Deep beneath Australia, scientists have used ultra-fine lasers to reveal an Ireland-sized chunk of Earth’s crust that could be up to 4 billion years old. Considering our planet is estimated to be 4.5 billion years old, this discovery could provide some insights into the very early Earth-bending tectonic forces that helped shape the rocky outer shell of our planet’s surface.
As reported in the journal Terra Nova, researchers from Curtin University in Perth gathered tiny grains of zircon extracted from beach sand in Western Australia (WA) and blasted them with lasers “finer than a human hair.”
Together with isotopic analysis, this process revealed where minerals had eroded from, indicating their origins lay in a 100,000 square kilometer (38,610 square mile) piece of Earth’s protocrust that’s between 4 billion and 3.8 billion years old.
“There is evidence that an up to four billion-year-old piece of crust about the size of Ireland has been influencing the geological evolution of WA for the past few billions of years and is a key ingredient of rocks formed in WA across this time,” lead author Maximilian Droellner, from the Timescales of Mineral Systems Group within Curtin’s School of Earth and Planetary Sciences, said in a statement.
“This piece of crust has survived multiple mountain-building events between Australia, India, and Antarctica and appears to still exist at tens of kilometers of depth under the South-West corner of WA.”
The age of this chunk of Earth’s crust is of big interest. This era marks a time when the planet shifted from the Hadean Eon – a “hellish” landscape when the Earth was little more than a fiery ball of melted rock – to the first era of the Archean Eon when a solid crust emerged.

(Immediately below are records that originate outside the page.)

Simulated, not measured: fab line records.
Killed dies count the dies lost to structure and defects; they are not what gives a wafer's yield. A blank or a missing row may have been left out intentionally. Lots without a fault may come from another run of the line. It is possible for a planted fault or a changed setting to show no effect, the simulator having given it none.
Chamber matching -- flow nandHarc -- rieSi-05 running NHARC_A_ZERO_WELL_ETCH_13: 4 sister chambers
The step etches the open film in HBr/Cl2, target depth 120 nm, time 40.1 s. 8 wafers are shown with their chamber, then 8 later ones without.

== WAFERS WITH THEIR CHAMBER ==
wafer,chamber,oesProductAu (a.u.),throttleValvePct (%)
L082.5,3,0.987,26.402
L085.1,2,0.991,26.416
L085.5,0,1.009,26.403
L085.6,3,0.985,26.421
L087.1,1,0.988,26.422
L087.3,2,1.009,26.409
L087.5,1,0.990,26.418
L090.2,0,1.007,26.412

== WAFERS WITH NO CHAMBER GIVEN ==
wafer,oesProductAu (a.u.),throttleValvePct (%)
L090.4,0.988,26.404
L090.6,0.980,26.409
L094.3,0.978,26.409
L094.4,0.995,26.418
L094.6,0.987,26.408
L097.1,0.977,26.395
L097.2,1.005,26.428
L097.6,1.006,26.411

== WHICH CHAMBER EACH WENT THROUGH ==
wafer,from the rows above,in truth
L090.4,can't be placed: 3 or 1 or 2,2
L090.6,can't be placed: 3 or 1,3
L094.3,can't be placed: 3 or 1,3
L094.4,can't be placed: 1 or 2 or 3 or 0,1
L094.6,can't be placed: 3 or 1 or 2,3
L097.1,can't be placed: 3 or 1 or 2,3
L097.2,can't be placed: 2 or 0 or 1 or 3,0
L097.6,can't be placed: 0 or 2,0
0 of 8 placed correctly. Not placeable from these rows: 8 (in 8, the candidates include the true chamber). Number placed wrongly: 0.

Estimates vary, but it’s believed life emerged on Earth sometime around 3.75 billion years ago. Given these dates, the protocrust beneath WA could unearth some information about how our planet transitioned from uninhabitable to life-supporting.
“This suggests a significant change in the evolution of the Earth some four billion years ago, as meteorite bombardment waned, crust stabilized and life on Earth began to establish,” explained Droellner.
It could also have some implications for the future. It could it be used to help identify where economically important minerals can be found, but it also has the potential to inform our search for life elsewhere in the universe.
“The edge of the ancient piece of crust appears to define an important crustal boundary controlling where economically important minerals are found. Recognizing these ancient crustal remnants is important for the future of optimised sustainable resource exploration,” added Dr Milo Barham, also from the Timescales of Mineral Systems.
“Studying the early Earth is challenging given the enormity of time that has elapsed, but it has profound importance for understanding life’s significance on Earth and our quest to find it on other planets.”